If Midjourney fails to generate images, the queue doesn’t move, or it says the interaction failed, it’s usually not because your prompt is wrong—it’s more likely an issue with your account status, permissions, or network route. Below is a Midjourney troubleshooting checklist in the order of “rule out the basics first → then pinpoint the specific scenario,” which should resolve most common problems.
Start with three things: account status, service status, and whether permissions are complete
When troubleshooting Midjourney errors, first confirm you’re logged into the same account: if the web app and Discord are using different accounts, it’s easiest to end up in a state where you “can log in but can’t generate.” In Discord, type /info to check your subscription and usage status. If it shows the subscription isn’t active or your remaining credits are 0, handle the subscription issue or wait for the system to sync, then try again.
Also open the official status page status.midjourney.com to see whether there’s an outage or congestion period; when the server side is abnormal, it’s hard to fix no matter what you do locally. Finally, make sure you’re using commands in a channel where you have permission (official channels, or in your own server where the Midjourney Bot has been added correctly and granted permissions to send messages/use application commands).

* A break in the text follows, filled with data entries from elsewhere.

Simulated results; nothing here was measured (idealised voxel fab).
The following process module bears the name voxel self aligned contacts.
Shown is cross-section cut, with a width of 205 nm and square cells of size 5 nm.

“This interaction failed/Unknown interaction”: usually a network or client stall
This message is very common in Midjourney troubleshooting. It’s typically not your prompt—it’s Discord timing out or an unstable connection. Refresh Discord (on desktop, fully quit and reopen). On the web version, clear the site cache and log in again, then resend /imagine.
If you’re on a corporate or campus network, proxies, transparent gateways, or DNS pollution can cause interaction requests to drop packets, showing up as buttons doing nothing when clicked. Switching to a mobile hotspot or a more stable network to retest is the fastest way to pinpoint the cause.